A structured inter-religious and civil society dialogue can promote the transition of Sri Lanka into a truly pluralist country - GTF
Friday, July 14, 2023
The Global Tamil Forum (GTF) noted with pleasure the ceremony held on Wednesday (July 5, 2023) to felicitate the Chief Incumbent of the Nagadeepa Rajamaha Vihara, Venerable Navadagala Padumakiththi Tissa Nayaka Thera, to mark the completion of 50 years since his arrival in the Nainaatheevu Island.
This event appears to have been organised by the local Tamil community, with the participation of Buddhist, Hindu, Christian, and Islamic religious leaders, community members and leaders, and young people including school children. The venerable Thero was taken in procession with Kandyan dance and to the tunes of traditional Tamil instruments. The many speeches, including from Hindu priests extolling the virtues of the monk and wishing him long life, and the long line of people who received blessings from the Thero – clearly showed the affection and respect with which the monk was held in the local community. The concluding speech from the venerable Thero who said, “All that I will have at the end will only be the Nainaatheevu people”, was indeed a touching finale for the special event.

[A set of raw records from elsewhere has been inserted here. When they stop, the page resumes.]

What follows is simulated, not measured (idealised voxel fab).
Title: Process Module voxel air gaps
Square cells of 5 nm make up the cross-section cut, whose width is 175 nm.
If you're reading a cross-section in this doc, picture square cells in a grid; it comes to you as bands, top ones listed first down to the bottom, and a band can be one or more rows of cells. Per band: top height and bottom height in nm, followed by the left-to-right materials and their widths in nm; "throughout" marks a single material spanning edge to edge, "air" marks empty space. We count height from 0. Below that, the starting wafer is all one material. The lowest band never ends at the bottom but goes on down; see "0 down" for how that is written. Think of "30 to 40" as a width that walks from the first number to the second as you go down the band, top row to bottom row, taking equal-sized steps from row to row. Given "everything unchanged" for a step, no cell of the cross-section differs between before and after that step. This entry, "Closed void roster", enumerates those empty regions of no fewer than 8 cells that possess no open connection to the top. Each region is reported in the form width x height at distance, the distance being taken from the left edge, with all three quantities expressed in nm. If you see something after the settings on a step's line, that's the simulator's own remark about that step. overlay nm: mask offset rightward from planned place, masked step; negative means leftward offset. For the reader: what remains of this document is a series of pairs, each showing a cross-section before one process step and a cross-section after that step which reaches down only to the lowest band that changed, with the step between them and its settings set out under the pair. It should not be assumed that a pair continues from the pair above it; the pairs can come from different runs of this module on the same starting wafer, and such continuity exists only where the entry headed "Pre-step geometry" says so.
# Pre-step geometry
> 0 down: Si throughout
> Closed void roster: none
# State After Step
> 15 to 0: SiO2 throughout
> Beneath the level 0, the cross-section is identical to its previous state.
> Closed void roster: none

Contrast this to the many protests by the local Tamil and Muslim communities when Buddhist temples suddenly appear in their midst – not to promote worship, but to impose religious superiority and oppression. A notable example is the removal of a Hindu shrine at the Kurunthur Malai Athi Ayan Temple and replacing it with a Buddha statue.
The bigger picture on such issues is centred over a few government departments dabbling in ethno-territorial politics, and the leading politicians either condoning or promoting them. A recent example is the Archelogy Department declaring vast extents of land surrounding Buddhist Temples in Mullaitivu and Trincomalee as heritage sites, and prohibiting even subsistence economic activities on these lands. This has long become a bone of contention for the Tamil and Muslim communities and their political leaders, and can have seriously negative impact on the prospects of religious harmony and reconciliation. This issue has captured the attention of many international governments and observers to the point it was referred to in the Office of the High Commissioner for Human Rights Report (June 21) as ‘an increasing source of local conflict and tension’.
Tamil politics for the past several decades has been driven by the fear of the Tamil people losing their uniqueness and identity in the land where they have been living for centuries. It is also a fact that despite being the dominant majority, the Sinhalese community also suffers from a feeling of insecurity due to certain historical and geographical considerations.
Whether all those fears are fully justified or not, we believe it is the responsibility of all communities and their leaders to take steps to reduce the fears and insecurities of the other. It is on this matter that many politicians have not only failed, but in fact exploited peoples’ fears for their political benefits.
It is unfortunate that ethnic differences and religious harmony in Sri Lanka have been viewed almost exclusively through political prism, and the role of the civil society and religious leaders have been marginal at best. The event at Nainaatheevu clearly demonstrates the untapped potential of a complimentary approach.